Daily: National average pay of €1,500 possible only with high inflation

NEWS 03.05.2022 12:50
Source: Pixabay / Ilustracija

The average Croatian pay could reach €1,000 by the time of euro area entry, but inflation has been affecting purchasing power, the Vecernji List daily reported on Tuesday, noting that labour shortages will put pressure on wage growth in the private sector, while public sector unions have secured a base pay rise.

The average pay in the country has exceeded 7,400 kuna and the average net wage could amount to €1,000 by the time Croatia formally joins the euro area.

That is faster than expected by the Andrej Plenkovic government, but also faster is inflation, which has been affecting the purchasing power of all incomes in the country, putting it back to the level it was at in 2021.

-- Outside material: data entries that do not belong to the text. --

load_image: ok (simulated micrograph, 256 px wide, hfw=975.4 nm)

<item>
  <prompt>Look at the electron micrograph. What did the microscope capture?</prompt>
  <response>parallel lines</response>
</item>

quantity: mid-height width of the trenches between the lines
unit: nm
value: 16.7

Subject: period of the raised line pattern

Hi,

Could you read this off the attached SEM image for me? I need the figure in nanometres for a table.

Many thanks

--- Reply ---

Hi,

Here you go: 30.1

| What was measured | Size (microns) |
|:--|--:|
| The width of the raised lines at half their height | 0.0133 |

On the occasion of International Workers’ Day trade unions pointed out their new strategic goal – to secure by 2025 a 50% increase in the average and in the minimum wage, to amount to €1,500 and €750 respectively.

In the past period, wages have gone up by “only” 20%, so union wishes seem unattainable considering the productivity of the national economy and more than a turbulent situation in the country.

The 50% increase could possibly be achieved with a strong inflation spiral and indexation, but in that case the real value of wages would be lower.

European economies did not show good achievements in the first quarter of 2022, with Italy having seen a decline compared to the previous quarter, Germany reporting a mild increase, France stagnating, and Austria faring slightly better than in Q4 2021. Croatia’s economic growth in Q1 should be above the average in relation to other European economies as both consumption and industrial activity were maintained.

Serious problems in supply chains from China will additionally slow down European production, already impacted by the dramatic rise in energy prices and the war in Ukraine.

The domestic market has been affected by a lasting labour shortage in the services sector, with the number of persons out of work having dropped to around 118,000.

The labour shortage will result in pressure on wage growth in the private sector while in the public sector unions have secured the first 4% base pay rise in 2022.

As for the regional distribution of wages, the average net wage in Zagreb (legal entities, without small trades and freelancers) amounts to close to 8,700 kuna, so Zagreb is expected to reach the union target of a €1,500 average pay even before 2025, the daily reported.